Thursday, August 30, 2012

The Five "S's" of Experience-Based Teaching: Part II

The last post explored two of the five "S's" that are the layers an experience-based teacher works with during any given class. Here are the final three of those "S's" and some reminders to myself of how I got to where I am as a teacher.

(S)TRATEGIES

I had realized that I was teaching a nuanced (S)ubject, but I also had realized that I had to be teaching a wide variety of precisely defined (S)kills in combination with that subject. However, I could also tell as I team taught with master teachers each spring that they had a lot more going on in their classrooms than just that.

The biggest difference between my students and their students was that my students now had a deeper knowledge base that called upon a wider range of skills than just short term memory, but they didn't really have what I would have called understanding. They knew things, but they didn't understand them.
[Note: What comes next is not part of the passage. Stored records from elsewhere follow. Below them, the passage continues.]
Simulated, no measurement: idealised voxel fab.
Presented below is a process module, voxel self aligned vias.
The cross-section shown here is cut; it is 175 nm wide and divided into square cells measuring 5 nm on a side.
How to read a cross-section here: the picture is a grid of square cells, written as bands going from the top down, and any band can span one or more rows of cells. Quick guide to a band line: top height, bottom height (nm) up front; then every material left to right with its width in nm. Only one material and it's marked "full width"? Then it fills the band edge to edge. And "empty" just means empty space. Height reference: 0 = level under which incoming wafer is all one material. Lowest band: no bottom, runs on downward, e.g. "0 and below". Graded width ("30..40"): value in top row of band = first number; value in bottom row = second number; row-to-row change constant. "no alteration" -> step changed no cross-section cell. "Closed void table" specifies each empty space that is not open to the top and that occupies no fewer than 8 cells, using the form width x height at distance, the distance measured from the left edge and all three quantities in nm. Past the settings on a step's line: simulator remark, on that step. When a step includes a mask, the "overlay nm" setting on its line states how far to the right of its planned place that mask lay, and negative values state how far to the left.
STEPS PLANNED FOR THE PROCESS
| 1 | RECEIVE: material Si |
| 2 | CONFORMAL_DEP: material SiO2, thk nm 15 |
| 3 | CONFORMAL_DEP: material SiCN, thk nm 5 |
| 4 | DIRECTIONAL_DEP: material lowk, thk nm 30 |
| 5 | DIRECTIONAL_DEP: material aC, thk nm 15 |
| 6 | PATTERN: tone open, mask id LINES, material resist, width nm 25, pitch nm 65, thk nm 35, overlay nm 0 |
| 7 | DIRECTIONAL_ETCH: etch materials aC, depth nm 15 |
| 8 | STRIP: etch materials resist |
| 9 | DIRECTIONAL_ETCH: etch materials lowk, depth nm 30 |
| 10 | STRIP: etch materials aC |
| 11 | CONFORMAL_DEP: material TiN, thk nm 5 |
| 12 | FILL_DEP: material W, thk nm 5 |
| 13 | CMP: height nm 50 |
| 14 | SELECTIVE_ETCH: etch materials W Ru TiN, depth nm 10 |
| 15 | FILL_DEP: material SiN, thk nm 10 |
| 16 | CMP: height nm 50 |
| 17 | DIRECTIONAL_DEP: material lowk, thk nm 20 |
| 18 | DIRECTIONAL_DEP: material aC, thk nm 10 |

One of the more curious remarks I remember when I started asking older teachers about "knowing versus understanding" came from a high-powered Advanced Placement teacher whose students always got 4's or 5's on their tests, "I wouldn't worry about it; you don't have to understand anything in high school, you just have to know a lot of stuff. In fact, if you start to understand it, your performance might go down." I have always wondered whether, in fact, he was correct, but I have never been able to subscribe to the ideal behind it.



Part of the difference between knowing and understanding something seemed to be being the difference between being skilled and being strategic. Certainly, I had people on my soccer teams who were skilled but were not what my own British coaches referred to simply as "players." To be only highly skilled was not enough to understand the game or how to play it. But what did being a "player" look like in the classroom? It was not, obviously, to be good at simply being a student, it was to be good at being a learner.

There seemed to be two major elements that were missing from achieving understanding and from learning how to learn--choice and design. Choice provided motivation and dynamism; design provided creativity and direction. And as I looked around it became apparent that my students got to make very few choices and they rarely designed something. The other day at an opening CITYterm advisee meeting with parents and students, I was trying to explain what was different about experience-based learning and asked, "When was the last time you designed something in your school?" The answer was a kind of embarrassed silence. But that is the response I get all the time from students at schools all over the country. Design is one of the essential parts of creativity; it is why teachers love making up paper topics, but hate grading papers. But it is not something in the daily cognitive diet of high school students in classrooms. Ironically, it is something that does exist in what are often mistakenly labeled "extra-curricular activities."

To be able to make choices and to craft a design for something is to have a strategy. But if I am only teaching subject matter and skills, I will miss this crucial element. What those master teachers were doing was providing protocols, offering methodologies and suggesting algorithms (all classic strategic concepts) but all within the realm of playing with material.  It looked a lot like my soccer and lacrosse teams--players making choices and creating a flow to a game. And having more fun while generating a deeper understanding of what they were doing at the same time.


(S)TUDENTS

The idea of being a good learner struck with me in a way that has never left. So much of what I was doing was about learning how to learn--about anything and everything. That was, in fact, the single most important skill of a sustainable education. But in order to be able to do that you had to have two other skills--being meta-cognitive and being able to self-assess.

I could know my subject, tease out the embedded skills, and develop strategies, but my students were too reliant upon me in a way that my players were not. But I had made them that way in one dramatic way--I rarely allowed them to assess their own work. I had generated a dependency, and with it, a severe blow to their confidence. The players on my teams had attitude; they had confidence tempered with humility. My students did not.

Once my students started thinking about their own thinking (meta-cognition) and self-assessing their own work, then they could create their own cognitive profiles. This was a dramatic change to the tone of class. But it ramped up the challenge of teaching immeasurably. Now I had to be watching myself teach; I had to be in the "balcony" while participating on the "dance floor" at the same time. Every student was now definably individual because they processed with radically different cognitive processes. If I were going to teach each individual I had to listen to WHAT they were saying, but then I had to infer HOW they had arrived at that understanding. This added a layer to the classroom that I do not think I will ever exhaust.

(S)ELF

The move to being both in the balcony and on the dance floor unearthed a truth that I had long suspected, but now stared glaringly back at me--I was teaching "myself" as well. But that needed to be understood in a couple of different ways, and will need a fuller development in a different blog post.